Wednesday, January 10, 2018

The Proud Valley (1940), 8

In a Welsh coal mining valley, a young man with a beautiful singing voice is called upon to make the ultimate sacrifice when a pit disaster threatens.
1h 16min | Drama, Music | 6 April 1940 (UK)
Director: Pen Tennyson
Stars: Paul Robeson, Edward Chapman, Simon Lack

http://www.imdb.com/title/tt0031828/

The release date is interesting to me. Part of the story includes the trouble in Europe, and talks about coal needs "if we go to war." Britain & France declared war on Germany 3 Sep 1939 after Poland was invaded 1 Sep (the filming date listed in IMDb); I don't remember seeing that headline in the montage. Then they had an absence of fighting until 10 May 1940, when Germany overran France and Benelux in a few days. That Sep-May period is now called the Phoney War, and this film was released in April. After the opening credits we get a title card of "South Wales 1938", but by the time the threat of war is mentioned, time has passed. Per the Wikipedia article, "Filming was completed in September 1939 but producer Michael Balcon and director Pen Tennyson were forced to recut the ending of the film in the new atmosphere following the outbreak of war." But war hadn't broken out yet, only declared?

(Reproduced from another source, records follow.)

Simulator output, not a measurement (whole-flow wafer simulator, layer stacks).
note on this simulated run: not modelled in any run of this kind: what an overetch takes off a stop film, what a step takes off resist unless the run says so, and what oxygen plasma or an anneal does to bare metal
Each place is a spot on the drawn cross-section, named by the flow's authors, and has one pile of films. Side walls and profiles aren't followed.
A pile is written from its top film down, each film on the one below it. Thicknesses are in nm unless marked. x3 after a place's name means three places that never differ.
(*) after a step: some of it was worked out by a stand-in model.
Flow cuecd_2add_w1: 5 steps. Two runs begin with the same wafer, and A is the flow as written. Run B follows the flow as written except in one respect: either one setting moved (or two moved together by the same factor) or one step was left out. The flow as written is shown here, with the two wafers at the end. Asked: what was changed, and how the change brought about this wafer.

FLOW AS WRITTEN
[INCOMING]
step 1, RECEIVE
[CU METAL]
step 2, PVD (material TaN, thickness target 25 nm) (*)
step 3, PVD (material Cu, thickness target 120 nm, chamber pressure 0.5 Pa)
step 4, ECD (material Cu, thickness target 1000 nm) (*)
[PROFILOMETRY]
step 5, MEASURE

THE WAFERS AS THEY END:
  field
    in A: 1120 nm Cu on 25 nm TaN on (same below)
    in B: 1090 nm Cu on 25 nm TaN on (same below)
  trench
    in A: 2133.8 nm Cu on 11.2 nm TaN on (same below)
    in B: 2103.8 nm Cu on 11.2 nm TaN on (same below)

So, Note to Self: try to track the timeline better to maybe answer questions above.

We get a spot of racism in the story, nicely quashed by the man who brought Robeson into the Welsh mines (so that his bass can join the choir) with something like "he's as black as any of us down in the pit" plus praise for his friendship.

Robeson is excellent, as always. We get just enough singing to label this Music (they have an amateur men's choir). The real triumph of the film is that Robeson is the hero, in the self-sacrificing sense you get a lot in war films. This isn't war, but a dangerous occupation, and a certain death situation. The Wikipedia page calls How Green is My Valley ('47) a similar film, but I find that one sentimental/maudlin. This film is focused on fewer characters, and illustrates the dangers just as well. And yes, they have an actual song bird in a cage to help them determine the oxygen sufficiency: the canary in the coalmine.

Robeson appears (and sings) only once more on film in '42. It's an anthology film, not a musical, and he's not the star, but I'll add it to the quest anyway.